⌘K
v1.0.7
Lociator

Orphan Page Detection

Orphan pages are one of the most common — and most impactful — internal linking issues. Lociator uses a 3-phase crawl architecture with sitemap discovery to accurately identify pages that have zero incoming internal links.

What are Orphan Pages?

An orphan page is a page on your website that has zero incoming internal links (in-degree = 0). While it may exist in your sitemap or be accessible via direct URL, no other page on your site links to it. Search engine crawlers following internal links will never discover it naturally.

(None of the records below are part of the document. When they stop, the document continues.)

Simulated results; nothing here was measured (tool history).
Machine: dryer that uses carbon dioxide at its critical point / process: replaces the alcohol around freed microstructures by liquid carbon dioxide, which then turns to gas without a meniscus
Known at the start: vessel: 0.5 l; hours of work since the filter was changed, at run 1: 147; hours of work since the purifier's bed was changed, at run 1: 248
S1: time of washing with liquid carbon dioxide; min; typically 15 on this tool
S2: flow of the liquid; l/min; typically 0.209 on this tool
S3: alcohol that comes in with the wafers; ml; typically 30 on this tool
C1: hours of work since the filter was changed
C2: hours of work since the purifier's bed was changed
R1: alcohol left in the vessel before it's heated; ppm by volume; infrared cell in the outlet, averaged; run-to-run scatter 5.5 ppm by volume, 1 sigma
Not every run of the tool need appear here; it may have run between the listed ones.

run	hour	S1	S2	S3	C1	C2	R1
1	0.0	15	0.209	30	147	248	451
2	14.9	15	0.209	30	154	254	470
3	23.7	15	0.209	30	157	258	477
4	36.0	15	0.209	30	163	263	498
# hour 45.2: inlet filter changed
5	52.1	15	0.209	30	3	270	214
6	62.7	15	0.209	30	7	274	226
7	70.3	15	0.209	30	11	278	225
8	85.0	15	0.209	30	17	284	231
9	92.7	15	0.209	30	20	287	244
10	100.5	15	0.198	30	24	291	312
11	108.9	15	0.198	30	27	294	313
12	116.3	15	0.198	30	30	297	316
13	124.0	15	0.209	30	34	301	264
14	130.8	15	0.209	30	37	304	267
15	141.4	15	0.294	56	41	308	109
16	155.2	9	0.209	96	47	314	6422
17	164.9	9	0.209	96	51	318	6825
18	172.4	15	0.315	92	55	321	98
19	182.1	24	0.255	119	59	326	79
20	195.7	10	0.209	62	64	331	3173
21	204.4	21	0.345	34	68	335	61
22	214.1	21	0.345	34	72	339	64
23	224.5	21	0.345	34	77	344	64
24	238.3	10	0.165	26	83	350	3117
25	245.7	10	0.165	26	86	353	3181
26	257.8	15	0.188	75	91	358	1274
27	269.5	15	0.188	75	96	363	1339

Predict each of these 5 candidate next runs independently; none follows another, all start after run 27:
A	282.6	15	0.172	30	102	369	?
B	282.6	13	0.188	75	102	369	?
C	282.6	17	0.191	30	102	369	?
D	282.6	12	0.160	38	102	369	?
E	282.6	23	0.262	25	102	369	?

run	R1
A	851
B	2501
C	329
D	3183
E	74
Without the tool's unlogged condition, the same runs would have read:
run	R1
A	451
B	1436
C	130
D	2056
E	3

Why BFS Alone Can't Find Orphans

A pure BFS crawl starts from the root URL and follows internal links. This means every page discovered by BFS was found through a link — so its in_degree is always ≥ 1. The orphan check (in_degree === 0 && depth !== 0) would be structurally impossible to be true with BFS alone.

ℹ️To detect orphan pages, we need an external URL source (like a sitemap) to compare against the BFS-visited set. Pages found in the sitemap but NOT found by BFS are orphan candidates.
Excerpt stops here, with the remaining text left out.